So I think I personally will try to keep as much of my muscles as possible as I grow older. That means adequate eating. But I think it's also worth a thought that hypertrophy is much easier to come by when younger. From that I conclude that it's also very important to try to eat well and increase muscle mass when young so I have the muscle to keep when I grow older.
I will be the first to say that carrying around a lot of muscle is a choice, and if one chooses this path, then by all means, eat a lot. For me, it's not the right choice. My choice is to make the most of what I've got rather than try to add more, and also to have a training style that fits with the rest of my life. Having spent the years to acquire a certain level of skill at a fews lifts, I enjoy not having to practice them a lot, and minimalist training feels like the reward I get every day for the time I spent, and continue to spend, trying to lift better.
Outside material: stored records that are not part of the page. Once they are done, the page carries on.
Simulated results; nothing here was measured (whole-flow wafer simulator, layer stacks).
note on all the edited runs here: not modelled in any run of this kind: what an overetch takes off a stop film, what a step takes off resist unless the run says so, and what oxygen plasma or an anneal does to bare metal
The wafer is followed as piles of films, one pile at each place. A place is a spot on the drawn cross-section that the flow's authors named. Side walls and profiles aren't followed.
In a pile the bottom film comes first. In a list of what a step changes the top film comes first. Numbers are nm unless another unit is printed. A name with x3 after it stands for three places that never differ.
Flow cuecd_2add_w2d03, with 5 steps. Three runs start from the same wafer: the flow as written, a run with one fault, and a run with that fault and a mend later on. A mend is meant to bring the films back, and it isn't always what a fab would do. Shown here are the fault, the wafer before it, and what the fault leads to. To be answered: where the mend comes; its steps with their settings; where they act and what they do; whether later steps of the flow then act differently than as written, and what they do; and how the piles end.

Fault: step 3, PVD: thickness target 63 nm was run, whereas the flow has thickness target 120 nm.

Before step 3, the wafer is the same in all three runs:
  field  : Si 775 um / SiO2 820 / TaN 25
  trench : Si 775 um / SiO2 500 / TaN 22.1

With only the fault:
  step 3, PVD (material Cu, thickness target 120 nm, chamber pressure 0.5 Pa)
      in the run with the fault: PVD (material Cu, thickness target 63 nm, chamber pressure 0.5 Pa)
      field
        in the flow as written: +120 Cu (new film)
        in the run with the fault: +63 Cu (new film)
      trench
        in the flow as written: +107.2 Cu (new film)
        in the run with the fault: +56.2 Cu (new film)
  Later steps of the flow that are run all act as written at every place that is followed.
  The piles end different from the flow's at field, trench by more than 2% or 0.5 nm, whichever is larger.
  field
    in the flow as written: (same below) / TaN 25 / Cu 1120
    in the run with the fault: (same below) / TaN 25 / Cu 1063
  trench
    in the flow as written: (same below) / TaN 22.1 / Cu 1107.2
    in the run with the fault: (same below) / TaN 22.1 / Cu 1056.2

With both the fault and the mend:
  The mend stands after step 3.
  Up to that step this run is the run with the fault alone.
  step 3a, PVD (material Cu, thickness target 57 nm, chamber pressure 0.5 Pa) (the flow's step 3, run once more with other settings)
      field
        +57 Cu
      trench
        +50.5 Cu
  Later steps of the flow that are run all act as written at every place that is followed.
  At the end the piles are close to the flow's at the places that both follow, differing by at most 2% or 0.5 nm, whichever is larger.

My approach is, I think, based on the model of PTTP. I love the fact that I can find a free half-hour in my day, and in that time warm up a little, do an exercise or two, take a shower, and return to the rest of my life. There have been days when I've got 10 minutes, so I'll do goblet-style squat to warmup, a half-dozen or so heavy deadlifts and that'll be my exercise for the day. And I do make a concerted effort to walk regularly - being fortunate enough to live in a small town with a nice downtown area, I walk to the library, the grocery store, the bank, the post office, and the like, almost every day. It's my main form of conditioning, and I like that I get the chores of life taken care of in a way that's healthy for me.
Or perhaps I can summarize my entire point of view in three words - form follows function. Or "form should follow function" but that would be four words.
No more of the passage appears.